Wednesday, May 6, 2020

Sita’s Agni-pravesha, a case of fire-walking?


Sitaayah caritam Mahat!
Greater are the two ordeals she underwent!

The Agnipariskha and exile as a pregnant woman are so heart-wrenching that the current generation is totally at a loss to understand those events. One needs to shed present-mindedness in judging these events of a remote past. In this context it is worth remembering the verses inscribed on stone 1000 years ago by the Chola King Veerarajendra, the grandson of Rajaraja Chola.

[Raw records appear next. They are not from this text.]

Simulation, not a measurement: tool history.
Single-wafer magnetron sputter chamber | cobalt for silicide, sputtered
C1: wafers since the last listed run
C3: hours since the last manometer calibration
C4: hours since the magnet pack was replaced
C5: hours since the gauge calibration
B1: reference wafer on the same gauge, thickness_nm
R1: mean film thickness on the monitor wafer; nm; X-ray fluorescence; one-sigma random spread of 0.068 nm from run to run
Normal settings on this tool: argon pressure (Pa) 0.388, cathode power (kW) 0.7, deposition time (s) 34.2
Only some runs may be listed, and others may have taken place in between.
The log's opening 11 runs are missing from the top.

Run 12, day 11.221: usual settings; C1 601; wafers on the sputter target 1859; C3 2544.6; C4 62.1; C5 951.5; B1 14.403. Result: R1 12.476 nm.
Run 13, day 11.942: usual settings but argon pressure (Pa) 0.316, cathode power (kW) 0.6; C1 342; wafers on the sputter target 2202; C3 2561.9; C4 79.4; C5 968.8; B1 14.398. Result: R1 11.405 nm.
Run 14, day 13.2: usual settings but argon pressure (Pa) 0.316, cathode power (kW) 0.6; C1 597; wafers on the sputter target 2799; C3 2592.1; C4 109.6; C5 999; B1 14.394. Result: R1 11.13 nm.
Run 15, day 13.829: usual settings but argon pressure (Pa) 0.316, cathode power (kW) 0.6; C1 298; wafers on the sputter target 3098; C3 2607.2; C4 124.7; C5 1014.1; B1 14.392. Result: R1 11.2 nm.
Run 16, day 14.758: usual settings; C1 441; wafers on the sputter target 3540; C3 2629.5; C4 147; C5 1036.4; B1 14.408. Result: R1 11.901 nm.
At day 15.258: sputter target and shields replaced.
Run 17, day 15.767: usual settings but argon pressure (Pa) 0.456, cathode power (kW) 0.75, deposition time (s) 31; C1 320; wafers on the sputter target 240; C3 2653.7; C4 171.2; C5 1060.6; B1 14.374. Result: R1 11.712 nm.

The exile of Sita is discussed in this inscription besides the other contentious issues of Ramayana. These were debated all these years, perhaps right from Rama’s times. The one who understands them in the way they should be understood is truly closer to the state of ‘Sthitaprajna’, others can try to learn more, but never attempt to whitewash the truth. Any attempt to twist or remove Agni Pravesha incident is grave injustice to the Epic, to Sita and to posterity. Since because people of current times can’t understand the purport of it, it is not right to rewrite the Ramayana, which is Veda as per Valmiki and for scores of devotees of Rama including this writer.

Here I am taking up the analysis of ‘Agni Pravesha’ to show the historicity behind and the historic developments around that over the millennia.

Fire-walking as Agni Pravesha.

Anyone visiting Sri Lanka on a cultural tour will be pleasantly surprised to get introduced to Sita’s Agni Pravesha as Fire-walking. The cultural events arranged for tourists in Sri Lanka contain the event of fire walking too, which Sri Lankans think was done by Sita to prove her loyalty to Rama! This version prevalent in Sri Lanka cannot be ignored, for, that country was very much part of Ramayana events and the memory carried by them down the ages cannot be false. That memory of fire walk by Sita offers a convincing reason on how she managed to come out of the ordeal unhurt.
Sita asked Lakshmana to prepare a pyre (चितां मे कुरु). Similar pyre is created for fire walk even today. The following picture is that of the preparation of the fire in Draupadi Amman temple in Udappu, Sri Lanka.


Fire- walking is wide-spread in Tamil lands even today. Huge pyre is created for the fire-walk. The devotees walk on smoldering fire, not on burning fire. They come out unscathed due to their devotion – something to do with their thought force and will power. In all the cases the underlying concept is complete allegiance to the deity.

Similar fire walking is found in the Pacific island of Vanuatu where fire walking is a native practice. Today it is promoted as fire-dance for tourist attraction.


This could not have started as a past time, but anything other than that. Most probably as a ritual with religious connotations but is exploited as tourist attraction today.

The concept and causes for this ritual are best known from the Tamil lands only. In the contemporary world no other people conduct the fire-walking events as Tamils do. And this has been a continuing practice from an undated past. There was a Sangam age poet by name “Thee-midhi Naaganaar” – meaning, ‘Naaganaar who walked on fire” There is a tradition to call this event as “Poo midhi” – “walking on flowers”. One can understand from this expression what the devotees think about this ordeal. For the devout, walking on fire is akin to walking on a bed of flowers. And they voluntarily do it, as a show of devotion and commitment to the deity.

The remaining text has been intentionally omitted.